Mmmm....this makes me think my success might be sure? But then again is it out of ignorance that I operate the way I do, cutting out multiple projects at once before I have so much as sewn one to see if I can do it? Most would look at what I have cut and assume that I have confidence in my sewing abilities but here is the rub, I wasn't brought up ignorant nor am I confident about my abilities either!!
Perhaps stupidity and drive would better describe my traits and add to the mix, determination! My mother raised me to know better and I can still see her shake her head and say so, as I would start inane projects that made all question my sanity. One project especially comes to mind that illustrates my point:
Only days before returning to college one year, I set out to buy myself a rug for my college dormitory room, only to find that I couldn't afford one. My determination to have a rug was not dashed however, and I proceeded to ask carpet stores for their carpet scraps and returned home with a car full, along with a package of very large curved needles and some heavy duty string. Fortunately for me I had a talented mother and friend to help me figure out how to stitch these carpet scraps together to make a beautiful scrap rug.
It was no small feat. With blistered hands my girlfriend and I returned to school and much to everyone's amazement, with the help of my recruited volunteers, I had a huge big rug that covered my dorm room for only a few dollars!
"Need is the mother of invention" I learned and later it switched to "want and lack of money" that became my driving force. The lack of common sense seems to be a God-given in my case.
And so it is that in the months I have used this journal, I have set a record for the number of quilts, fleece socks, wool pincushions and other craft items I have cut out, only to now question whether or not I really have the skill, ability, and stamina to stitch them all. Need and want are there, as I prepare to sew for my holiday craft sales and special hand-made gifts for friends and family, but it has been a long while since I have tackled a challenge of this scale. I have literally "cut out" years worth of sewing for myself! I am counting on Mark Twain's quote being accurate despite having been brought up to "know better".

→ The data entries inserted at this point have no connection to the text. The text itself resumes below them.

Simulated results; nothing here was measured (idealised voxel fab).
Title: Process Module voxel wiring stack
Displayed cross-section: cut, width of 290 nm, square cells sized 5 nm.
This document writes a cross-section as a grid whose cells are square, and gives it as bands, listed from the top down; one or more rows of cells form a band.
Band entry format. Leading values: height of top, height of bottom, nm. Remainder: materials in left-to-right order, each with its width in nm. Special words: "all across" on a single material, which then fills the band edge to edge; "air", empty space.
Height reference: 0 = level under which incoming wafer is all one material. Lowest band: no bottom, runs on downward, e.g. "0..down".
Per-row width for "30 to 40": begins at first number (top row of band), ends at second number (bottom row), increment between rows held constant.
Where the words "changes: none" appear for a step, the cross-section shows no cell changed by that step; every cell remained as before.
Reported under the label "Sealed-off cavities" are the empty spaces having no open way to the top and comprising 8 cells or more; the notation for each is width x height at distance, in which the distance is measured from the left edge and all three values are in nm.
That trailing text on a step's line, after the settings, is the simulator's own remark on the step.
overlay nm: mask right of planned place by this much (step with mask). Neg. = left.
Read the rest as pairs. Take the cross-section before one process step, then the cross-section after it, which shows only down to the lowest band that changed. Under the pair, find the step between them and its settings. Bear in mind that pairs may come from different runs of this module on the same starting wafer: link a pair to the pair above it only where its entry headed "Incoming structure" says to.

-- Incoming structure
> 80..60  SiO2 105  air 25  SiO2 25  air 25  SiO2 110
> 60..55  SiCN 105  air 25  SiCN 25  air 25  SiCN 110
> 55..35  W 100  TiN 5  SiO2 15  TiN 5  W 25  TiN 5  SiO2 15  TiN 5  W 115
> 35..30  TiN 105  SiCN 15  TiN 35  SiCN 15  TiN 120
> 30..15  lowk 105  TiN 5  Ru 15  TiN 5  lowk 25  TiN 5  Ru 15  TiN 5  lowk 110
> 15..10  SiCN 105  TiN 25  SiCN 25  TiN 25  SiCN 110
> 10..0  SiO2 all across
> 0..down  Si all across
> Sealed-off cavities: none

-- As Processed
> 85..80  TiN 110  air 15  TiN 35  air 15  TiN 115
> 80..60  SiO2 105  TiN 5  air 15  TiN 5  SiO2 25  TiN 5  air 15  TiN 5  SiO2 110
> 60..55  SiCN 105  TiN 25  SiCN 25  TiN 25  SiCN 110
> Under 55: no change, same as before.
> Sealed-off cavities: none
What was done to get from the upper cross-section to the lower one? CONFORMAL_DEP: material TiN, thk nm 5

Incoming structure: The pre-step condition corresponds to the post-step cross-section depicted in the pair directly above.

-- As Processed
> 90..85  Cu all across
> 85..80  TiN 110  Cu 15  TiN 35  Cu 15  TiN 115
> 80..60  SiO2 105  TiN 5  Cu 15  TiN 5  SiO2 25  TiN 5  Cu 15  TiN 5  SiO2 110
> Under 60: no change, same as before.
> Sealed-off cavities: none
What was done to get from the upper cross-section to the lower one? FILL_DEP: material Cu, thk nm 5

I will have to ingest large doses of "confidence and courage" tomorrow and in the days ahead to"take-on" this massive sewing feat, and begin my sewing marathon! Time for doning a pair of my special fleece socks as on their tag it says that they are Great Feet for Great Feats. I should also take bets as to whether or not I can do IT and run a lottery regarding the number of items I can finish before Christmas! Mind you, IT is too scary to detail until I can scratch some off this list!. I usually work best under pressure and I've heaped on lots by the sheer numbers of what I have cut out for myself!
I recently told my daughter that "I am committed" and she smiled and agreed but something tells me that she didn't understand my use of the word committed, when she turned to my husband and asked if he had heard my statement. I will keep you, my readers informed if my address changes soon!
My confidential confession to my readers: My name is Jane McMillen and I am my parent's "fruit loop" and this is only one of my personal "fruit loop" stories! I would be comforted to know if any of you are "fruit loops" like myself?